The lawyer also asked the court to instruct the registrar to make a record of the design of the ballot paper, relative to the same rules.
At this point, Justice Henry asked Bacchus-Baptiste if it was contemplating asking the registrar to testify in the proceedings.
The lawyer, however, said that she was just asking for a record of the conditions of the ballot boxes and their contents when received by the registrar.
She further told the court that the mechanism of the execution of the order should include instruction for the registrar to say whether the ballot contained a designated space for the official mark to be placed, in keeping with Rule 16 of the House of Assembly Election Rules.
Bacchus-Baptiste’s final request to the court was to ask whether photographic evidence might assist the court, “Entirely for the court’s consideration.”
The main opposition New Democratic Party (NDP) has filed election petitions challenging the outcome of the December 2015 general election in North Windward and Central Leeward.
According to the official results, the ruling Unity Labour Party’s (ULP) Montgomery Daniel defeated the NDP’s Lauron “Sharer” Baptiste in North Windward, while the NDP’s Ben Exeter lost to the ULP’s Sir Louis Strake in Central Leeward.
Mendes, in response to Bacchus-Baptiste, noted that the motion to inspect the ballot boxes relates to the petition filed by Exeter.
He said he was not aware that Bacchus-Baptiste was representing Exeter, adding that he was not sure whether the lawyer had the consent of her senior — John — to make these suggestions on his behalf.
Mendes told the court that Bacchus-Baptiste’s suggestions were remarkably similar to an original draft of a consent order that John had sent to him.
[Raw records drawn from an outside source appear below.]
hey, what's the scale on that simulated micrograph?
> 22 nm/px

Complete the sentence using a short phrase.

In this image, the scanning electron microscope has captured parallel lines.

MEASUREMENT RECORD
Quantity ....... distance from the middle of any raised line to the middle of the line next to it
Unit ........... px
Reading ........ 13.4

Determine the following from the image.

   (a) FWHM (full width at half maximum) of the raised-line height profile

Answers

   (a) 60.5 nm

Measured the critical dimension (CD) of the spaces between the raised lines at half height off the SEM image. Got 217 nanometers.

Mendes said he had rejected John’s proposal, adding that the consent order that the respondents presented to the court on Tuesday was the one that was being discussed.
In the draft consent order, the government’s legal team agreed to allow the petitioners to inspect unused ballots from four polling stations in Central Leeward, namely CLF (Anglican Pastoral Centre, Layou), CLF 1 (Louis Straker Resource Centre, Layou), CLB and CLB1 (Barrouallie Police Station).
Mendes said he did not know on what basis Bacchus-Baptiste was making suggestions of amendments to a draft consent order “that she had nothing to do with”.
“So if we are going down that road, M’Lady, effectively, what is being done through Ms Baptiste is to try to introduce, through the backdoor, an order in respect of which there is no consensus on this side.
“And if that is the case, M’Lady, then we would have to start from scratch and argue the motion from the beginning.”
Mendes said that the petitioners have to make up their mind whether they are consenting to the order.
John had earlier told the court that even if the consent order is accepted, the petitioners reserve the right in the future to make other applications to inspect other election documents.
Mendes told the court that the respondents also reserve his position to oppose the motion on the ground that, among others, res judicata.
Res judicata is a Latin phrase referring to a principle in law that a matter that has been adjudicated by a competent court and, therefore, may not be pursued further by the same parties.
“My learned friend cannot hope, I respectfully think, to enter into a consent order which he compromises his rights on a notice of motion and then files another application to seek to get what he has already forgone,” Mendes said.
Kentish adopted Mendes’ suggestions, adding that it appears to him that there is an attempt to alter the consent order arrived at by the parties.
He said that the petitioners would object to such a move, for the reasons mentioned by Mendes.
But in response, Bacchus-Baptiste told the court that she also represented Exeter in the proceeding.
She said that the petitioners had no intention to alter the consent.
“Let me make that clear. What I spoke about was based on your comment, M’Lady, about directions for executing the order. It has nothing to do with the consent order per se,” Bacchus-Baptiste, told the court.